A new article from financial services giant WTW has taken an in-depth look at Germany’s proposed pensions reforms, saying that the current draft act is ‘notable’ for the areas not covered by the proposed legislation.
Writing on the firm’s website, Dr Michael Karst, head of funding vehicles retirement in Germany, and Hanne Borst, managing director and head of retirement for Germany and Austria, wrote that attention is needed by workplaces on what could eventually be put in place.
The act, which is currently out for consideration between the various government ministries, is set to be adopted by the cabinet at the end of month before being sent to parliament.
Karst and Borst wrote: “The draft act is also notable for the topics that are absent, such as measures to promote conventional company retirement plans. Employers should monitor the legislative process and prepare to review their occupational pension and deferred compensation policies.”
There are, the two write, several things covered under the draft act that would impact on current pension provision.
These include:
1) The allowing of third-party companies, not bound by relevant collective agreements, to participate on the basis of a specific collective agreement in “pure” defined contribution retirement plans arranged under the Sozialpartnermodell. This would also be subject to the approval of the collective partnering bodies that manage the same model. Third parties could also be required to contribute towards costs.
2) The permitting of employers to establish deferred compensation plans in which to automatically enrol employees, with an employer matching contribution of at least 20 per cent.
3) The allowing of occupation plans to pay out benefits early for claimants who are receiving a partial state retirement pension. Currently, occupational pension plan benefits may only be paid if the claimant is receiving a full state pension.
4) Increasing the government subsidy of pension contributions for low-paid employees in occupational retirement plans.
5) Allowing pension funds to underfinance their liabilities temporarily by up to 10 per cent, subject to requirements.
6) Permitting pension funds to pay out benefits in installments.
At the end of June, WTW released an initial assessment of the proposed legislative changes. It is, along with Deloitte, one of the firms who have been forthright in assessing and critiquing the proposals.
WTW said at that point: “As expected, it is amending legislation that only addresses a few important points. The improvements to the social partner model are positive, facilitating the wider use of this instrument in practice.”
WTW was broadly supportive of the improvements in low-income support, saying that they were an important step towards improvement and deserve recognition.
It added: “The changes in this area have the potential to once again bring a clear push towards this element of promoting precisely those employees, which was introduced for the first time by the BRSG, for whom deferred compensation is often not financially possible.”
WTW also praised the continued model of private and state pensions working together.
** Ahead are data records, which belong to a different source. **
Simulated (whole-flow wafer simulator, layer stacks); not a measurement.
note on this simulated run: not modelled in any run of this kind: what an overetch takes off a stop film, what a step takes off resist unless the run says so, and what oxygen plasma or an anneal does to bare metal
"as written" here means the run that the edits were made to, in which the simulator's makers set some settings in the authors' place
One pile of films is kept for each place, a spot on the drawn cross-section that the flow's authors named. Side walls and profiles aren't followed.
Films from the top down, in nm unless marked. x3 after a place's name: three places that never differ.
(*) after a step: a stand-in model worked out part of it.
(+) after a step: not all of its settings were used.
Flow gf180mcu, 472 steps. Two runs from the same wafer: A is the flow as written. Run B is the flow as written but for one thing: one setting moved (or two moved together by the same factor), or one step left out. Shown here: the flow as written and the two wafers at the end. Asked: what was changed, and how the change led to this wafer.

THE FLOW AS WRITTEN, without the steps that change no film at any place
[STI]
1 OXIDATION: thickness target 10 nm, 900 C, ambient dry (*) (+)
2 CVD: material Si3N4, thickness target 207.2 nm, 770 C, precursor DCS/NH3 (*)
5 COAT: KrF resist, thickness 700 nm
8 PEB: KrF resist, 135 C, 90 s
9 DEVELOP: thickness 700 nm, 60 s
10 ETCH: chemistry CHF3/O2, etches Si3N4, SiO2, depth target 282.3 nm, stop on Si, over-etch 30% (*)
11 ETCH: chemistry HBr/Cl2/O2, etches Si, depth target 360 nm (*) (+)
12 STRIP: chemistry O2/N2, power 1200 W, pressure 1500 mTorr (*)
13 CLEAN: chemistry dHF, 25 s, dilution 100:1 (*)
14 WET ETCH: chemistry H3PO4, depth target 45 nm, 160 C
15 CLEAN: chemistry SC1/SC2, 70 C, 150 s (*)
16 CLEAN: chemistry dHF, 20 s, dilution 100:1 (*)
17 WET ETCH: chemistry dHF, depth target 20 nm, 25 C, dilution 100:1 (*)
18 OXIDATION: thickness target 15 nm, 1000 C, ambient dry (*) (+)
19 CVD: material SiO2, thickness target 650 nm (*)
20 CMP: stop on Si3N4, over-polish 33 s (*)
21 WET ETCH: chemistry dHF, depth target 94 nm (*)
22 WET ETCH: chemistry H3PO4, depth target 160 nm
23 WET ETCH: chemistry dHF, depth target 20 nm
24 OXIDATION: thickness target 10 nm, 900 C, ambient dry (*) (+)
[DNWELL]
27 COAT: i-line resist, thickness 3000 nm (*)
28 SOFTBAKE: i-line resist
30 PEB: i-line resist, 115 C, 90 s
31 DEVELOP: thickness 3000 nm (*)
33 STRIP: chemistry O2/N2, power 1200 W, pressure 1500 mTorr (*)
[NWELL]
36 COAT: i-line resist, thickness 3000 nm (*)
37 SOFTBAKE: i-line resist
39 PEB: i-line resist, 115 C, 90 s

It concluded: “Finally, a central fundamental decision should be emphasized: the legislator continues to pursue the principle of voluntariness for company pension schemes and not an obligation – in view of the discussion around the BRSG in 2017 and despite the stagnating spread of company pension schemes since then, this is a remarkable offer to companies to once again take the spread of company pension schemes into their own hands on the newly created basis.”